Is Philip Hammond set to do a Gordon Brown? More than 20 years after Brown abolished pension funds' right to reclaim dividend tax credits, he is still reviled in some quarters for a change now costing pension funds £10bn a year. The current chancellor is said to have pension funds in sight once again: specifically the £40bn annual cost of tax relief on contributions.

That amount must be a tempting target for Hammond as he plots his Autumn Budget, due on 29 October, particularly as the chancellor has to meet NHS spending pledges. Off-the-record briefings to national newspapers suggest he is at least testing the water. The radical option would be to do away with the current system of offering tax relief at savers' highest marginal rate of income tax 45%, 40% or 20% on pension contributions. By moving to a flat rate of, say, 25%, Hammond could raise money while presenting the change as fairer to those on lower incomes, who currently get a disproportionately small share of the tax relief.
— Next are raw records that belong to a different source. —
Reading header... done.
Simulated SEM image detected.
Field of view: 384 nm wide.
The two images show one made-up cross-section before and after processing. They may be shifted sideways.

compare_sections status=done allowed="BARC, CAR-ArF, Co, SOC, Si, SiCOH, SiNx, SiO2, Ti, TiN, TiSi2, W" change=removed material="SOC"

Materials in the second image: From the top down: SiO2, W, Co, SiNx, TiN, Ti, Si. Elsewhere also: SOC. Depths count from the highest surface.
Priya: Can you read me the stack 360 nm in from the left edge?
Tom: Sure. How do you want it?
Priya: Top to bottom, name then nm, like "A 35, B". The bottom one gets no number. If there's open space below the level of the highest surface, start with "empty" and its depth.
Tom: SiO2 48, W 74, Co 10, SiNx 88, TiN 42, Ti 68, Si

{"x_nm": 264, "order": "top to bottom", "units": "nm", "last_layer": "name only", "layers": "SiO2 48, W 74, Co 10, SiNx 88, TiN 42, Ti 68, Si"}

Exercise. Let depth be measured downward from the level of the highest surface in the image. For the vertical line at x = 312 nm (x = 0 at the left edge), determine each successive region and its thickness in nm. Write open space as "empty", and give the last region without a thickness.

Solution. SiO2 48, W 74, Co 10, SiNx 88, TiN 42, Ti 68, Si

Still, such a move would be politically risky. More likely is some tinkering with the annual allowance, the cap on how much people may put into pensions each year. The chancellor could halve the £40,000 cap, for example, safe in the knowledge that most people get nowhere near that level. Or he could make the rules which apply to higher earners those on more than £150,000 a year get a smaller annual allowance much more aggressive.